Critique my PCB: DCC-06

Continuing my line of custom ESP8266-based PCBs for Dominion Cider, I’m now making DCC-06. Last year I made DCC-05 and have used it in lots of projects for telemetry and some light actuation. This one is similar, but has four analog inputs, and six high power DC outputs. I plan to use this in a few projects that require much more coordinated actuation:

  • My bottle filler, where the analog inputs will be used for pressure transducers, and the high power outputs will drive solenoid valves.
  • A larger glycol chilling system, where the outputs will drive small DC brushless pumps as well as valves.
  • An automated keg washing machine, where valves will open and close to coordinate the cleaning cycle.
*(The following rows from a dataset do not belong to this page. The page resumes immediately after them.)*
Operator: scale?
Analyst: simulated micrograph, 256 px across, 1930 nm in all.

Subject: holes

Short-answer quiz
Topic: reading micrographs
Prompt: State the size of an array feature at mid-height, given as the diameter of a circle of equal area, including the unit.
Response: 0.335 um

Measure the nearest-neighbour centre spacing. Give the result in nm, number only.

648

Since I’m still pretty new at making PCBs, I’d really appreciate some proofreading from our EE veterans. Your critiques and feedback on my last boards have helped me tremendously.

In prototyping, I’ve found that there is a lot of noise in my system. Likely sources are the cheap but beefy 24V switching power supply I’m using, and also driving a brushed DC motor (via an external driver board). I’ve had decent success sprinkling capacitors around, but open to more precise solutions.

Nice schematic!

First thing I’ve noticed is that it looks like you might be missing I2C pullups.

The design reminds me of @TomKeddie FET Shield Workshop board.

Maybe check out his Github FET Shield Schematic for reference?

Nice work, especially touches like adding the i2c addresses to the schematic.

  1. consider separating the grounds on either side of the opto isolators. I guess the 5V and 24V are coming from separate supplies?
  2. the i2c bus has both 5v and 3.3v devices on the bus, I doubt this will work.
  3. consider a ferrite in the 5v path for noise.

am on a tablet so I can’t look at both at once, will check back again when I can see better.

Thank you everyone! A new revision is posted below.

Thanks - added. I’ve only ever connected one device at a time (one of those 2x16 LCD backpacks) and I think it must have 5v pullups on it.

Indeed! My bottle filler is currently using Tom’s FET board, plus a bunch of other misc modules and dead-bug components. It works well but this board is supposed to amalgamate and tidy that up by removing the need for so many jumper wires between little boards.

Yeah, I will physically separate them on the board, so it makes sense that their GND pours are separate. They will will ultimately be tied together back at the power supply, but forcing them to have “home run” connections back to that point should minimize interference on the board… I am using a single large 24V PSU, plus a DC-DC converter board to generate 5V from that, then the voltage regulator on this board to get 3.3V.

There seems to be some evidence that the ESP8266 is 5V tolerant and that I could run this bus entirely at 5V. However I’ve opted to translate it to 5V and run all the slaves at 5V

Could you elaborate? Would that go on the 5V supply for the board? Or the signals somewhere? Should I just sprinkle them around like I do with caps? :smiley:

You should consider a separate isolated 5V supply for your digital logic, and completely isolating it from the high power side, including the ground. This will be much easier than chasing down ground bounce issues, and you’re already 90% of the way there since you’re isolating the outputs. I’m thinking of a small onboard module like Muratra CRE1 series (check your power requirement), but you could just as easily use a separate on-line supply like a USB wall-wart. Star ground might also work, but isolating it is easier to do right and will gain you some protection for the digital side too.

I would add provision for configuring the I2C addresses (just some pads on the board you can short to set the address pins) as well as allowing full differential inputs on your ADC, instead of shorting all the - inputs to ground (short with a jumper if needed) in case you need to use a differential sensor at some point.

Otherwise looks good to me!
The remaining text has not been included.